Workshop to understand user needs

RDS held an online synthetic data workshop on 22 November 2022, with the aim of getting feedback on the draft strategy. There were 20 participants, representing researchers, data provider organisations and others. The workshop consisted of two short presentations describing what synthetic data was and what RDS planned to do. During the breakout sessions participants discussed what they thought were the benefits and issues of synthetic data and what sort of data, such as for training, data discovery or code development, and what level of fidelity would be the most useful for researchers.

You can access the presentation here for more information on what synthetic data is, what fidelity means and what questions we asked.

One of the main themes that came out of the discussions was that it would make sense to start by generating low fidelity datasets with no discernible disclosure risk, as it was felt that the risk appetite of data controllers would vary depending on the dataset and the level of fidelity of the synthesis. Researchers and data providers noted that low fidelity datasets were good enough for their purposes too.

Insights from the workshop

One of the many surprises was the level of enthusiasm for developing low fidelity data sets. Researchers were keen on being able to access low fidelity, unlinked datasets for data discovery purposes at the early stages of a project, something that I wasn’t sure would be a particularly high priority. However, several participants noted that just being able to see the structure of the data and, for example, the limits of the values in each variable category would be really useful. Hearing this from potential users is helpful to RDS when planning future synthesis work.

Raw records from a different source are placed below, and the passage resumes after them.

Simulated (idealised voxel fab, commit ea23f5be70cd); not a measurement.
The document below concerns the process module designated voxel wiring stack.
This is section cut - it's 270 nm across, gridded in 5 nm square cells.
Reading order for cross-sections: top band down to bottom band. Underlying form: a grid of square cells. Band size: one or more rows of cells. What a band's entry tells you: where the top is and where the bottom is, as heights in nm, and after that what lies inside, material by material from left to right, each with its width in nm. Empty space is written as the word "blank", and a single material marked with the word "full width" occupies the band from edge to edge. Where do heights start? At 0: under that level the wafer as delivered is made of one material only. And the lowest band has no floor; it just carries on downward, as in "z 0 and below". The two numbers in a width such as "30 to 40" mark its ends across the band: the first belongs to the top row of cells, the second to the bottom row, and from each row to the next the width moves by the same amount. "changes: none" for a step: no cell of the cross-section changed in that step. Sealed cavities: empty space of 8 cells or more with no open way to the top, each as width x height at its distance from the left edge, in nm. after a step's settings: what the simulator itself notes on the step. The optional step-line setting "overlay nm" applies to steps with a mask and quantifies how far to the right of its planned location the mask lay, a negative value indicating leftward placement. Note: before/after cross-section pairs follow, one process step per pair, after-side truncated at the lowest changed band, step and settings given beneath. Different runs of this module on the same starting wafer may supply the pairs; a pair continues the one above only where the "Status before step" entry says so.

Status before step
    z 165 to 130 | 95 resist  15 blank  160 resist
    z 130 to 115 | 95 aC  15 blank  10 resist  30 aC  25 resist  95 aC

Another issue raised was the Information governance (IG) challenges around synthetic data. It was suggested that there could be a role for RDS here, in creating a forum for IG and security experts across organisations, to bring them together to reach consensus on synthetic data risk management, rather than having many individual conversations. So, this is something we are now considering and will add into the strategy for discussion with our newly-formed Synthetic Data Working Group.